Macquarie Wealth Research has noted May is the third most popular month for RBA policy changes.
Rates were cut in May twice in the past three years. The post-CPI, Statement on Monetary Policy meeting window offers a prime presentational opportunity for cuts.
Although the bank thinks the risk lies with the RBA being sidelined through to May.
“Perceived popularity challenges for the government mean the fiscal environment is more charged than normal,” the bank advised clients.
“The release of the Intergenerational Report means the fiscal policy window starts early.
“Confidence took a hit from the last Budget.
“The leadership landscape is such that there is a risk an RBA policy move could be co-opted as proof, or judgement, of the quality of the Budget or of the leadership.
“A June decision could be similarly tainted.
“The air clears from July, which brings August into the frame.”
The bank thinks that an RBA cut in April is also unlikely.

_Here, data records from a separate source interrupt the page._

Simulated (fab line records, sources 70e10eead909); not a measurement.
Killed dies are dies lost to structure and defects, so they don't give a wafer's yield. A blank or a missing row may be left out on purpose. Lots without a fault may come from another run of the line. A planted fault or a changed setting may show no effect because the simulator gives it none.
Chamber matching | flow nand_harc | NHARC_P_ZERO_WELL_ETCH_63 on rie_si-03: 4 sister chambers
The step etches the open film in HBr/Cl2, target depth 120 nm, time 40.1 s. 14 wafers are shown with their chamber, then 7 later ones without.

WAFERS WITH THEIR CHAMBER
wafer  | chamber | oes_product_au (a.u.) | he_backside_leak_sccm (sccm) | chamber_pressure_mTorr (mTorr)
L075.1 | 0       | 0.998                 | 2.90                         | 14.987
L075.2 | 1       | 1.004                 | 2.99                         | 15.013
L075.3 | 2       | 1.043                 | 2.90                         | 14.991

“Having received the capex figures, and the suite of GDP partial components, there is little in the way of top tier domestic data to drive the RBA to hold over a decision until April,” the bank said.
“The one catalyst we could envisage would be the release of the semi-annual Financial Stability Review (FSR) on 25 March.
“Given the hyperbole that has followed the February cut, the FSR would provide the RBA with the opportunity to present its assessment of the financial stability risks arising from future rate cuts.
“This is an unlikely scenario for an April decision, but one which can’t be ruled out given the infancy of macro prudential tools in Australia.”